In an interview Dwayne Wayde, husband of Gabriel Union shares how their 12 year old son Zion, originally born a boy, sat them down and shared that he would like to live his truth and wanted to be reference as a she and her, Zaya. “It was our responsibility to go out and get information and reach out to every relationship that we had to get as much information as we could to make sure that we give our child the best opportunity to be her best self”, explains Wade.
According to the Family Equality organisation, “Coming out to your parents is usually a pretty monumental moment for most LGBTQ people. Though the risk of rejection may be less if your parents also identify as LGBTQ, the potential is still there. So if your child comes out to you, or a friend’s child comes out to them, there are plenty of things you can do (and some things you should definitely not do) to best support your child.”
Here are some tips for you to support your child:
Let them know that you believe them, love them and thank them for telling you
At this moment they have built up the courage to be vulnerable by telling you this information to you so respond with love and support. They need to hear that this doesn’t change the fact that you love them and that you are there for them.
Ask what other support they need
Find out if there has been any other issue related to this that they are still unsure about and need guidance about where to find information.

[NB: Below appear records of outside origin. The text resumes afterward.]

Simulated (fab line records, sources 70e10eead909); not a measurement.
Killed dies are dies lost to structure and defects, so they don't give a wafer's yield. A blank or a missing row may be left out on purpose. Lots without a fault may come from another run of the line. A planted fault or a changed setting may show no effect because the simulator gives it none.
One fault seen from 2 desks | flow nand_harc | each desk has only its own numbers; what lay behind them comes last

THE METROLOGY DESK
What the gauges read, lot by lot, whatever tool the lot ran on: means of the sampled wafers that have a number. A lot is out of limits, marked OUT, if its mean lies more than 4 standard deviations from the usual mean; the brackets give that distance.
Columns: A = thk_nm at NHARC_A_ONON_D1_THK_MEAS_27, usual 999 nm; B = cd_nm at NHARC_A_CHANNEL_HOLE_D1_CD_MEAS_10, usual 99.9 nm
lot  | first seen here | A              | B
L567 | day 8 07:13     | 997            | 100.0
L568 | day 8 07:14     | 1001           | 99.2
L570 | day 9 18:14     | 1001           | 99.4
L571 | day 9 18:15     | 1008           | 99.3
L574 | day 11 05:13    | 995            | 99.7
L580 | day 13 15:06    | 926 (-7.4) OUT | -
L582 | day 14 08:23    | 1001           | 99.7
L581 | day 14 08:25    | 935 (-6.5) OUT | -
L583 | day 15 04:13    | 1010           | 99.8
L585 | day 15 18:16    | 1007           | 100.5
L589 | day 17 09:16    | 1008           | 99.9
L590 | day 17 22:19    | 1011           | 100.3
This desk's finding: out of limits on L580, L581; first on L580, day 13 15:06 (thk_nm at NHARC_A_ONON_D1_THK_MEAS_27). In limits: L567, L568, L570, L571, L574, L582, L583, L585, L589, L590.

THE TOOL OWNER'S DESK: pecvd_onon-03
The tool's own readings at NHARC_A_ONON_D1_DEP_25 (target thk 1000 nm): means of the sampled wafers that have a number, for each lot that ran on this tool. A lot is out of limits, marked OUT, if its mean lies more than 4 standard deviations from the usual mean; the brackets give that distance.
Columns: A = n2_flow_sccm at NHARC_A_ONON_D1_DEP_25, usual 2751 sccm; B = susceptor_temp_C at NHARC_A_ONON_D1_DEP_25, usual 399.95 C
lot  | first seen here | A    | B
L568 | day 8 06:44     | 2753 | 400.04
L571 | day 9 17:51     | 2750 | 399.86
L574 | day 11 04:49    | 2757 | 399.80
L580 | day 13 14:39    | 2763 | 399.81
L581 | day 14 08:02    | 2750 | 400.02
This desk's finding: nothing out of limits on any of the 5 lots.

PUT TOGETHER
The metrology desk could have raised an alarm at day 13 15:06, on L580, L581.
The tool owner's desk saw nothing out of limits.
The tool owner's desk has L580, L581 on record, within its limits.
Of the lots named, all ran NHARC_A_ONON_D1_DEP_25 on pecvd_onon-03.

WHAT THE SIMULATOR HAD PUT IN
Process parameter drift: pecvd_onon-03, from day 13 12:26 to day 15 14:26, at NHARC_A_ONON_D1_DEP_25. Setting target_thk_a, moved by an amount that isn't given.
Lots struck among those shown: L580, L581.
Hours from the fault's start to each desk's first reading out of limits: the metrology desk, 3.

Get yourself some support as well
Get in touch with organisations that will help you answer some of the questions that you may have and deal with some of the fears you may have. The support will give you the tools and knowledge you need to better support your child.
Don’t use religion to shame them
While your family may be religious and belong to a church that has its opinions on the subject of LGBTQI, don’t use it to make your child feel ashamed of who they are. Plus, they may also already feel conflicted about how to reconcile how they identify with their family’s religious beliefs.
Become an ally to the LGBTQI Community
This will not only give you access to places to get information but here you can learn LGBTQI terminology and understand the identities within the community that are working to make the world a better place for your child.
Do not say “You knew all along”
Don’t conform to false stereotypes of what LGBTQI people look or act like to prove to your child that you knew all long. Everyone is unique and so is their journey.